Michael David Dunn faces up to sixty years in prison for his decision to Stand His Ground against loud music. Dunn fired eight bullets into a parked SUV during an argument about loud music outside a gas station. Dunn, who says he may or may not have been threatened (he is unsure) and may or may not have seen a gun (he is, once again, unsure), unloaded round after round into the SUV, including as the teenagers were fleeing the hail of bullets. Three of the nine bullets that hit the car struck Jordan Davis in the rear passenger seat. Fortunately, none of the others were hit.
Dunn’s girlfriend claims that he told her he hates “that thug music” before she entered the store and he into an alcohol-fueled confrontation with some teenagers who just like their music a little loud. Since he classified the teens as “thugs,” the right-wing “PC” alternative to the “n-word” it would seem that he acted to take a young life solely based on his prejudice and his need to feel empowered by his Second Amendment Stick.
After initiating a confrontation, murdering a teenager and attempting to end the lives of his friends, the murderer and his girlfriend went to a bed and breakfast and ordered some pizza. They had plans, you see, so they could not be bothered to call the police.

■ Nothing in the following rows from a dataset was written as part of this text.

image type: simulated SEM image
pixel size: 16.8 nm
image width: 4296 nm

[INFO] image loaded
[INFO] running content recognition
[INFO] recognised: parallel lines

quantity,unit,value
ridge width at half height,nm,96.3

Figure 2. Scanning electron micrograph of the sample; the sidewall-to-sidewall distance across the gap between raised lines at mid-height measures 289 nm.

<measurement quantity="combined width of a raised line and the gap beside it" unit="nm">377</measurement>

On Saturday night, after 32 hours of deliberation the Florida jury convicted Dunn of three counts of second-degree attempted murder, which each carry a 20 year minimum sentence and one count of shooting or throwing a deadly missile–a felony punishable by up to 15 years.
Because it’s Florida, jurors were unable to decide if Dunn actually killed the unarmed black teenager. He will be retried for one count of first-degree murder.
Dunn’s case has drawn many comparisons to the brutal murder of Trayvon Martin. In both cases, an unarmed African American teenager’s life was unjustly curtailed as he was in the midst of normal, everyday activities–Martin, walking home from the store with some skittles and an Arizona watermelon drink and Dunn, sitting outside a store with music on.
Dunn showed no sign of remorse at the trial–in fact, it was quite the opposite. He was overheard asking his lawyer, “How can this be happening?” Apparently, empowered by the botched Zimmerman verdict, Dunn was under the impression that the magic words “I felt scared” would grant him immunity from justice as it did with Trayvon Martin’s murderer.
The defense will be appealing the decision.
Ron Davis, Jordan’s father, said that Dunn is “going to learn that he must be remorseful for the killing of [his] son.” As Davis pointed out, Dunn will have a lot of time to think about it even without a first degree murder conviction. “Michael Dunn has got minimums of 20 years on one count. Another 20 years on another count. Another minimum 20 years on another count,” he said.